Express & Star

Peter Rhodes on insurance traps, a premium-bond surprise and how old folk become invisible

Read today's column from Peter Rhodes

Published

TWO years ago my car-insurance premium was just over £300. The renewal notice has just arrived and they want £495. That's a rise of more than 30 per cent per year. I drive less than 7,000 miles a year in a cheap, sensible car with no speeding tickets or licence points and a 10-year no claims bonus. So why are they hammering me? Because they think they can.

THE Financial Conduct Authority is investigating the alleged milking of loyal customers by insurance companies. and I bet they uncover all sorts of nastiness. In the meantime I shopped around and got the cover I wanted, not at £495 but at £229.

HERE'S a thought. If we can buy insurance against car thieves, burglars and careless drivers, why can't we buy insurance against insurers?

SOME years ago I met one of the leaders of the Mujahideen fighting the Russian invaders of Afghanistan. Walid shook hands warmly with me, my wife and several of our friends. But when I introduced him to my father he did not shake hands. Instead, Walid stepped back, placed his right hand over his heart and bowed. He was making the point that the old are to be revered and that it was a special honour for him to be introduced to my father. The Old Man was chuffed.

THAT little brush with Islam shapes two of my views today. The first is disdain for those politicians, here and in Europe, who would force Muslims to shake hands, in the Western manner, with everyone they meet. There are all sorts of ways of saying hello and the best is the one that comes from the heart.
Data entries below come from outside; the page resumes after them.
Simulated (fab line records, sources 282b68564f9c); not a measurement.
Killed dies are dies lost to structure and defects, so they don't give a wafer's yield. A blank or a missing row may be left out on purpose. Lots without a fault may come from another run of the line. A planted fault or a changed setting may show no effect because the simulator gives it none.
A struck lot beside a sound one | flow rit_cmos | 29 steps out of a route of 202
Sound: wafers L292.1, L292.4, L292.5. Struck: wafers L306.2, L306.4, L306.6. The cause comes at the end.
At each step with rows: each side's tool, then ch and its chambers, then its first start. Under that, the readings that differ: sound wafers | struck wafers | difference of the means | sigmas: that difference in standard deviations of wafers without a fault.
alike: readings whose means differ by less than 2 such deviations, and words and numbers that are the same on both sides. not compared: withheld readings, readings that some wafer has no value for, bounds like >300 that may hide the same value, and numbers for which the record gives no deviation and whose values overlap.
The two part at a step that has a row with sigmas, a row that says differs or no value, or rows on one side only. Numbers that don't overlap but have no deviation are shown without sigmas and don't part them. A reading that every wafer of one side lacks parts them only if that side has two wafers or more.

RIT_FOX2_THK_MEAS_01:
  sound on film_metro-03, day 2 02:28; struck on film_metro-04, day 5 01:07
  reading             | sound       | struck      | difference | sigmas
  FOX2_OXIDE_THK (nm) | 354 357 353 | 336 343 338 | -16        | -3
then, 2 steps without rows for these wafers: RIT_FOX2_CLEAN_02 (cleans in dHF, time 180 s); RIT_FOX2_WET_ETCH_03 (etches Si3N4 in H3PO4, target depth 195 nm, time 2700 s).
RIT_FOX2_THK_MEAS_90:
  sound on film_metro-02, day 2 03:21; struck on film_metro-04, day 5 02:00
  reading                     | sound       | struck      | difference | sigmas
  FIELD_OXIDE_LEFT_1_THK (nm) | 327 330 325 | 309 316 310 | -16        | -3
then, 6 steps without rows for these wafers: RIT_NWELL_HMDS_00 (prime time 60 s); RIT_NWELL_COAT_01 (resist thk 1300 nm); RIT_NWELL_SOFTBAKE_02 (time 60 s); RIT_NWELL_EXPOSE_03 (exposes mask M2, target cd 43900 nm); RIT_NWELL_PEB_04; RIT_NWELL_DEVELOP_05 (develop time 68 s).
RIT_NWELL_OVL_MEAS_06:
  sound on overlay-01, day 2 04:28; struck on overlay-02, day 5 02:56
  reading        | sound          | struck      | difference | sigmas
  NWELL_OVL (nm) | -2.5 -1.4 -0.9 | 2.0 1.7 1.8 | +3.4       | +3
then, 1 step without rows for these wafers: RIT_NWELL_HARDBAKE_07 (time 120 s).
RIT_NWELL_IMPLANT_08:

THE second echo from that introduction is how the status of the elderly has diminished. There was a time when young people needed old people because the folk with grey hair possessed much wisdom. Old people were also rare. These days, the world is swarming with pensioners and the kids have rumbled that you can discover more knowledge on Google in five minutes than the average pensioner has accumulated in a lifetime. We are becoming longer-lived but also less useful, less valued. Worse, we are becoming invisible.

IT'S just happened to me for the first time. I recently spent ten minutes discussing a training course with the twentysomething organiser. Three days later I dropped in at his office to finalise the details. I recognised him but he could barely remember me. He may just have a bad memory but other old 'uns tell me this sort of thing happens all the time. It is as though you reach 60 and, having turned grey, become invisible. And I suspect it's worse for women.

ONE evening last week we discussed selling my Premium Bonds which had produced damn-all for ages. Over the next two days four £25 wins arrived. How do they know?